I just finished reading Rome: a cultural, visual and personal history. I expected to enjoy it—Robert Hughes is an entertaining writer—but in the end I was studying it like a crime scene investigator.
Hughes has lost it. The astute aphorist has become an unreliable, rambling bore.
I had already read Peter Stothard’s detailed evisceration of Rome. Mary Beard agreed, but cheerfully advised that once Hughes got to the Renaissance, “he is well in command of his material and is on characteristically cracking form.”
But that was way too charitable.
The book is a disgraceful ramble through anything remotely related to the city of Rome, the Roman empire, or Italy past or present.
This would be OK if Hughes wrote with the wicked concision of his art criticism. Instead the pages are full of pointless guidebook gunk—a synopsis of the Aeneid, an outline of the Donation of Constantine, the program of the Sistine Chapel frescos, the plot of La Dolce Vita, …. God help us.
His crankiness, which gives his account of contemporary art such spice, is here just cluelessness.

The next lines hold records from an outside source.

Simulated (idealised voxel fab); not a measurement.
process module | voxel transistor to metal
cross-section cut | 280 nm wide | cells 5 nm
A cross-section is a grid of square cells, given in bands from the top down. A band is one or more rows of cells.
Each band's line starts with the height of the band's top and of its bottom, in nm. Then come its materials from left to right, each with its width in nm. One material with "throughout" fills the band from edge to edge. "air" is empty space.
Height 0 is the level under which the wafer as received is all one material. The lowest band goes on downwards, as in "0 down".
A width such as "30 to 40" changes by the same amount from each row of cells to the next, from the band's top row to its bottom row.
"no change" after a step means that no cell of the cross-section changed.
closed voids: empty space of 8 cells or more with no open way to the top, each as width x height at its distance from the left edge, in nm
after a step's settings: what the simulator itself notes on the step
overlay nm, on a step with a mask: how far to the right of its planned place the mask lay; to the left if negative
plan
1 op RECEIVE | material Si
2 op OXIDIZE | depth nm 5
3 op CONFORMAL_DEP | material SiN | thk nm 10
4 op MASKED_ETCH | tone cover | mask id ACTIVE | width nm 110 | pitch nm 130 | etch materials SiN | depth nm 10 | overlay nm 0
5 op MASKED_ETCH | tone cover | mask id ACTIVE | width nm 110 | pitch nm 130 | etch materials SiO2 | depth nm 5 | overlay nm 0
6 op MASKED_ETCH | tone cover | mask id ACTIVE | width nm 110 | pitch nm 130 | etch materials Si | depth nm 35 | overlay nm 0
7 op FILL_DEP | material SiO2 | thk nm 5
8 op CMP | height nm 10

Why in the world does Hughes provide a detailed account of the career of a very minor conceptual artist, Piero Manzoni, who has no connections to the city, but then dismisses Rossellini’s Rome Open City, an indelible representation of the place, with a single word ("classic"). A word that Hughes encases in scare quotes, for reasons also known only to himself.
And some of his other comments are just astonishing: “It is an extremely sexy sculpture, and should be, since its subject is a rape …” Oh really?
Somebody take this guy’s computer away from him.